D-O-B: June 25, 1937… Home Town: Raleigh, North Carolina
When Mary Lou Brewton e-mailed me (Dwight)a few days ago asking if I wanted to interview Ray Price, Inductee of the Motorcycle Hall of Fame, Senior Statesman in racing, and still racing Nitro Harleys at sixty-two, my fingers leaped to my keyboard…a privilege I could never pass up. Mary Lou coordinated an appropriate time and day, and as things go sometimes when the day came, I had a rush-meeting across town. I had to conduct the interview parked under a tree via cell phone from Tampa, Florida to Raleigh, North Carolina…on the same morning I forgot to charge that cell phone. Ray Price didn't know it, but his interview taught me much about time management, as I was able to ask all my questions and scribe his answers within thirty minutes, before my phone faded.
While revising the interview, I discovered the most interesting point about Mary Lou's e-mails was her description of Ray Price as Senior Statesman. One chief quality of a statesman is that they articulate well, and render complex things understandable. Statesmen should also possess high character, and display attributes which younger people should emulate. Only thirty minutes of talking to Ray Price convinced me that he possesses extraordinary fiber. He also communicates with rare ease.

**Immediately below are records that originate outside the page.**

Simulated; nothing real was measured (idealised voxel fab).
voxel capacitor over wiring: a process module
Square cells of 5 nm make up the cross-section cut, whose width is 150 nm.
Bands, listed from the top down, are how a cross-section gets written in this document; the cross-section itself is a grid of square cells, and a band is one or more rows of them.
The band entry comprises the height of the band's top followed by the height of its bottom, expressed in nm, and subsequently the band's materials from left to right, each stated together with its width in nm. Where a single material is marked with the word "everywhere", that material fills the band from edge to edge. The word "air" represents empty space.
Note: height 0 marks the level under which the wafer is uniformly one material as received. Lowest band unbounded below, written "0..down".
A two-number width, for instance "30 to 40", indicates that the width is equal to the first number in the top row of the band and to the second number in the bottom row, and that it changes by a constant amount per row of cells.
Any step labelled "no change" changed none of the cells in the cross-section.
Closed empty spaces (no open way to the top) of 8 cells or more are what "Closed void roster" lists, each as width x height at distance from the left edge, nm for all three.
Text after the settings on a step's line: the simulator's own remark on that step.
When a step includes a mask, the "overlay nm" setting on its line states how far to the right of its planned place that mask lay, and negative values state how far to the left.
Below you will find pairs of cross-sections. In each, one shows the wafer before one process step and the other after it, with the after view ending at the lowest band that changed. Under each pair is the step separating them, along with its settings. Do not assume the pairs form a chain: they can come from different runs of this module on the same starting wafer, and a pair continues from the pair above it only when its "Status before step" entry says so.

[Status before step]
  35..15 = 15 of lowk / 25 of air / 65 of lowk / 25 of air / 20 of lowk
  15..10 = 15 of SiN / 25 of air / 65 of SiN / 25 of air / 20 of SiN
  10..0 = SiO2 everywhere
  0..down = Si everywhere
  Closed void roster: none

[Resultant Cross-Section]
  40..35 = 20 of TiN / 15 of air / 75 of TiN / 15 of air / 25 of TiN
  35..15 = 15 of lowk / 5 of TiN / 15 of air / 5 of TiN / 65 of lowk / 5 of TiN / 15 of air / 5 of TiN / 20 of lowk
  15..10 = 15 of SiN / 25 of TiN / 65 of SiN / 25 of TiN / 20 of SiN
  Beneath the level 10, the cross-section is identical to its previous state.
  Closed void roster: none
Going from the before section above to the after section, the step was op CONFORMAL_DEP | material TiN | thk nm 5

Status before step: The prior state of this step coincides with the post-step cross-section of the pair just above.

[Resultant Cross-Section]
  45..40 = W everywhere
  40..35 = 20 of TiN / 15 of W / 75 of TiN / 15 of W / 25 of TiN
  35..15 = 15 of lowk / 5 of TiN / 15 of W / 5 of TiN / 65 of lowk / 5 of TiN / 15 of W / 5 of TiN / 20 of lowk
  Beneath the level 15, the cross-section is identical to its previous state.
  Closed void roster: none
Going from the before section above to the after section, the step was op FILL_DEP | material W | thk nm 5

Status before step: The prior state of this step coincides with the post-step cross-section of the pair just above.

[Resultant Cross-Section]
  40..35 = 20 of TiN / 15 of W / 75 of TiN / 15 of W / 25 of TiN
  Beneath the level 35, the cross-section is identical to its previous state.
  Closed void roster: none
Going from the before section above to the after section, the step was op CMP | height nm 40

Listen in…while I chat with this Senator of Speed…
Do you have a nickname?
"No. Not really."
Who are your Heroes?
"Cars…Richard Petty… Bikes…Elmer Trett and Marion Owens…Business…Bob Bass and Steve Stroud."
What are (or have been) your scariest moments?
"Every pass when you shut the throttle down, when you have to start thinking about stopping. It's fast. Shut-down areas are not always safe. Over time and many races the big end gets rougher and bouncy. It's a tense moment. Tracks spend money and effort smoothing the racing surface, but too often they stop at the finish line. That's where the acceleration stops and the deceleration begins…and the rough area begins too. I've fallen four times…all at the end in the rough area. That's why it's a tense moment."
Photo by Charlie Brewton
Do you work out?
Do you have a special diet?
"Off an on. Especially the Holiday weight. Nothing special, but I have a low carbohydrate diet."
What mental routine prepares you for each run?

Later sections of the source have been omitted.